There comes a time in every drinking career when the nuances of a well-made cocktail — the subtle botanical notes, for instance — just don't cut it anymore. You need a more intense experience. For me lately, that's come from the smokier spirits: peaty scotches and super-smoky mezcals, which, as luck would have it, are seasonally appropriate for fall. Love the smell of burning leaves or a campfire? Try putting it in a glass.

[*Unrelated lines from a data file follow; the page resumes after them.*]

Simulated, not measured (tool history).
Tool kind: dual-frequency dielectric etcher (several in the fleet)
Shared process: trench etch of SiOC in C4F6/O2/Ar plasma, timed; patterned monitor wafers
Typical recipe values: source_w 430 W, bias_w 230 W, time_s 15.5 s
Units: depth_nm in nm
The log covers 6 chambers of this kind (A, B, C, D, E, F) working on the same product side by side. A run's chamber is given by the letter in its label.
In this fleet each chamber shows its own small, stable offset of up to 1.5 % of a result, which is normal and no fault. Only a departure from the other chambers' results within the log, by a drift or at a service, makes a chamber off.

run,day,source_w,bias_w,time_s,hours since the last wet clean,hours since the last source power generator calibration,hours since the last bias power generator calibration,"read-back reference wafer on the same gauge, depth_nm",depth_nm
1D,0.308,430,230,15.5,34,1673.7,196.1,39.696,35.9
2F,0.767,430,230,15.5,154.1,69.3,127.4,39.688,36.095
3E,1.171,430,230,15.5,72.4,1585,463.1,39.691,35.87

I've been asking bartenders to cook up the smokiest recipes imaginable. The results ranged from the burnt-grapefruit-off-the-grill flavors of a creation by Eastern Standard's Bob McCoy, made with Lagavulin, Vida mezcal, grapefruit, agave nectar, cinnamon syrup, and Angostura and grapefruit bitters, to the intensely bitter smoke of a mezcal, rye, Zucca, and Gran Classico eye-opener from Craigie on Main's Jared Sadoian, to the slightly more approachable mix of Laphroaig, maraschino, celery bitters, lime zest, and absinthe from Shōjō's Markus Yiao.
Depending on your taste, each may sound like the best thing you'll ever sip or an awful glass of pain. "I have usually found that people's apprehension to smoky cocktails stems from a negative experience they may have had in which the smokiness of the drink dominates the flavor profile and drowns out everything else," says Chris Himmel, owner and cocktail guru at Post 390. "Smoky flavors should serve as a complementary characteristic that helps to add another layer of flavor to a drink and bring out a smoother, more buttery finish."
That's one philosophy, especially if you want to, you know, actually sell some of the damn things. While there's plenty of smoke in his Fig n' Pig cocktail — made with bacon-infused, house-smoked Bulleit bourbon, Punt e Mes, fig puree, and orange bitters and served with a bacon-praline rim — it's approachable enough for a drinker looking for something subtler than the cocktail equivalent of hotboxing. The fat-washed bourbon is smoked for 20 minutes, picking up residual flavors from the kitchen's brisket and ribs — and plenty of butterscotch from the sugar of the bourbon caramelizing.
Post 390's Tobacco Road offers a slightly more literal interpretation of a smoky cocktail, combining Rittenhouse rye, sugar, lemon, house-made tobacco bitters, and a tobacco-leaf garnish. It amounts to a pleasantly astringent mix of eucalyptus and menthol, with a light nose of tobacco.
While I certainly liked both of these, it was serious smoke I was after. Will Tomlinson at Park devised a recipe with Fidencio mezcal, Combier Mûre, lime, Benedictine, muddled basil, and Bittermens Hellfire bitters that was buoyant with smoke, with the super-hot finish from the bitters offset by the cooling fruit and herb notes. Dave Cagle at Lone Star Taco Bar turned to Fidencio as well, rounding it out with Peychaud's bitters, house-made mole bitters, agave nectar, and lime oil in a glass rinsed with Green Chartreuse. The Fidencio Classico is right in the middle of the smoke spectrum, he explained; anything stronger would overpower the nuances of the bitters and the Chartreuse's herbal notes.